Asia’s space race heated up on Wednesday as China launched its first lunar orbiter, an event hailed in the world’s most populous nation as a milestone event in its global rise.
China’s year-long expedition, costing 1,4-billion yuan ($184-million), kicks off a programme that aims to land an unmanned rover on the moon’s surface by 2012 and put a man on the moon by about 2020.
The launch of Chang’e I, which will explore and map the moon’s surface, came after Japan last month launched its first lunar probe and ahead of a similar mission planned by India for next year.
Chang’e I took off at 6.05pm local time, perfect timing for a national television audience that watched it live after repeatedly being told by the government-controlled press about the significance of the event.
China has hailed the lunar orbiter as the third major milestone event for the nation’s space programme, after developing rockets and satellites since the 1970s and sending men into orbit in 2003 and 2005.

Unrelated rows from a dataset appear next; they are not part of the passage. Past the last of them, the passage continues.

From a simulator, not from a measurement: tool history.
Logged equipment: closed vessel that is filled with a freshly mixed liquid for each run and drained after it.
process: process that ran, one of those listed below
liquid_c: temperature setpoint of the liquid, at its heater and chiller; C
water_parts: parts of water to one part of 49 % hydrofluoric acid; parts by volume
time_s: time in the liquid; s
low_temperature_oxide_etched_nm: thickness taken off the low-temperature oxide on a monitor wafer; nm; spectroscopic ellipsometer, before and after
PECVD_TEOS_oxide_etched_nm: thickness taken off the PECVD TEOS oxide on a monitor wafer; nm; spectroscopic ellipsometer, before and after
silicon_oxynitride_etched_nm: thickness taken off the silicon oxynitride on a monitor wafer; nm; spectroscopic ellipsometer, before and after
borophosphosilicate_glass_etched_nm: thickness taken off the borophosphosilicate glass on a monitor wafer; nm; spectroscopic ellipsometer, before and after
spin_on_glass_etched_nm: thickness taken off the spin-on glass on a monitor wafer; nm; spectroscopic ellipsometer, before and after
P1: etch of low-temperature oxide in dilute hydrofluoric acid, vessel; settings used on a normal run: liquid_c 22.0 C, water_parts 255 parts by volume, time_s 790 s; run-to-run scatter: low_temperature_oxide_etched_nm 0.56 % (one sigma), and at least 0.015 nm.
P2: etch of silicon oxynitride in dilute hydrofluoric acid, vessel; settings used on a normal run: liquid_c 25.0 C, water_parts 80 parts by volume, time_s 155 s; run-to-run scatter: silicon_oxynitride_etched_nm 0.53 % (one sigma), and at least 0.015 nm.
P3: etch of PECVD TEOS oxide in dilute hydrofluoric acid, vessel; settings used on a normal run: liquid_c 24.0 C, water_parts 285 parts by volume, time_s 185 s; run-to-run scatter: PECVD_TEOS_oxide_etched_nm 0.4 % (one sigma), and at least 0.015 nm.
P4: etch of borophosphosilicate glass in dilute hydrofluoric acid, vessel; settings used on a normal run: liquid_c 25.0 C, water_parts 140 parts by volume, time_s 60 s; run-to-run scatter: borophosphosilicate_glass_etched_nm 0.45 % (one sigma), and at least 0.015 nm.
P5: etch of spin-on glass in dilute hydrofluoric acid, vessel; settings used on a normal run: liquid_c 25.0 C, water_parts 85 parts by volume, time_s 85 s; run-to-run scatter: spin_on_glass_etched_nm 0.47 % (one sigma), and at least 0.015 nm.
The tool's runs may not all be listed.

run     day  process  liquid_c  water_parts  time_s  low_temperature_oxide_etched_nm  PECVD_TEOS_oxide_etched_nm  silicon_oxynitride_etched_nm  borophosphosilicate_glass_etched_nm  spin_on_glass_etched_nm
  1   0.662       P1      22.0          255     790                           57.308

“Flying to the moon is the nation’s long-cherished dream,” the official Xinhua news agency said in a report immediately after the launch.
More than 1 000 Chinese journalists had reportedly converged on Xichang Satellite Launching Centre in south-western China’s Sichuan province to cover the event.
In the months leading up to the launch, one of the chief scientists in China’s moon programme, Ouyang Ziyuan, also pointed to the broader message a successful mission would send to the Chinese people and the world.
“As lunar exploration embodies our overall national strength, it is very significant for raising our international prestige and our national unity,” Ouyang told the ruling Communist Party’s mouthpiece, the People’s Daily.
To further drum up Chinese pride, the national anthem and 31 other patriotic songs were uploaded on to the satellite so it could broadcast the music back to China.
On September 14, Japan stole a march on China by launching its first lunar orbiter as a key step in putting a man on the moon by 2020.
Although the timeframes for China and Japan to eventually put someone on the moon are roughly similar, some Chinese officials tried to play down the rivalry.
“Japan began its lunar exploration research much earlier than we did, so we have always stressed that with the launch of Chang’e, we don’t want to be talking about who is first,” top mission official Zhang Jianqi said.
Zhang said China’s project engineers were more concerned over whether new technology would perform correctly during the flight of the Chang’e, which is named after a Chinese fairy who flew to the moon.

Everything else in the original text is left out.